This would be why I am chatting / sending a photo here and there to my coworker (on a different team, thankfully) that lives in a different state. Though, I did say ‘that seems like consent’ to which he replied, yes it is. At least there is that, right?!
I had a hot kink-fling with a person that I’m pretty confident was some sort of racist something or another. Man, I hated finding that shit out because I had to cut it off. Not entirely because I am a stand up gal, nope… it was more because my family was judging the fuck out of me about it. Oh no, I enjoyed restraining him and doing awful shit to him that he literally begged for.
I randomly think about past lovers and get in the feels then I get angry at dumb shit about it / them. I want to pass a ‘blame’ for my feels to one specific person — ‘You abandoned me like others in my past, you were no different’. But, logically I know that it isn’t the case. He is a selfish even though he wanted to paint the scene that he was not. In every relationship ending there is an asshole. He holds this title and we both know it, there’s no dispute there.

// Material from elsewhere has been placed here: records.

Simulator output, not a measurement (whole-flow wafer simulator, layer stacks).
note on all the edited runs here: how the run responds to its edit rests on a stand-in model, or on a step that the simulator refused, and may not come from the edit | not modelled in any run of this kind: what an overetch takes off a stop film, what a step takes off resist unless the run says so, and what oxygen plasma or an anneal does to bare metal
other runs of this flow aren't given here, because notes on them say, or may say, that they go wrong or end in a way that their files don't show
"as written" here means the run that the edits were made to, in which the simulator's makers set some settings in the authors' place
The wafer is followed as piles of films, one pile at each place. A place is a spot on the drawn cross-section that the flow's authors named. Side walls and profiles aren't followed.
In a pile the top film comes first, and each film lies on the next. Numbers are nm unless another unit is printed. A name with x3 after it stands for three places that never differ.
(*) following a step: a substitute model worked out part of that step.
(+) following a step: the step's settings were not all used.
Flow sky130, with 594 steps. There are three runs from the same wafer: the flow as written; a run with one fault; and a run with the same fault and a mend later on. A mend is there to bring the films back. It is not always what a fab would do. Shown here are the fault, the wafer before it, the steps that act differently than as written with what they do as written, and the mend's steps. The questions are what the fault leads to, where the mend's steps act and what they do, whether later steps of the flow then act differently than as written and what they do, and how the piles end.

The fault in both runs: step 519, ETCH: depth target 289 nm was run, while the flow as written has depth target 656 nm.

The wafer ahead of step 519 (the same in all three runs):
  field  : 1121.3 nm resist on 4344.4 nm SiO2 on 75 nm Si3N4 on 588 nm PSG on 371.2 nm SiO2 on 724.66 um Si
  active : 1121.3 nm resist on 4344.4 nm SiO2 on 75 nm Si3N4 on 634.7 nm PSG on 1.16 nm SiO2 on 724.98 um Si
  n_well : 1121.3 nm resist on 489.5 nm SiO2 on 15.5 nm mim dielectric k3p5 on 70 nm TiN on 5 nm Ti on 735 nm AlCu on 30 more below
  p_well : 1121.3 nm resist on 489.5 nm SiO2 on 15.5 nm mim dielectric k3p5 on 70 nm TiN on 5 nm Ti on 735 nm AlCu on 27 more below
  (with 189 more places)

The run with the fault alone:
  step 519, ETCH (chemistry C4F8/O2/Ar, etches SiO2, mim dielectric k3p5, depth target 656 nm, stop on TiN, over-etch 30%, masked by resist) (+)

I am in a kink-funk at the moment. My kink partner moved back to the area and I’m not really feeling it with them at the moment. His wife is extra needy at the moment and my patience about the situation is growing thinner by the day. This is the case even though I one hundred recognize how difficult a transition into multiple-partner-life is. Like, I’ve been here for 8 years already.
The bestie moves back to the area in September / October. Now either I’m going to corrupt her with my going-out-socialness-shenanigans or I’m going to not date / kink much at all because I’ll be busy doing friendship shit like movies and such. Anyone interested in taking bets on which will win out?
Anyway, I don’t know how much I’ll be around. But I’m not dead yet, so there’s that.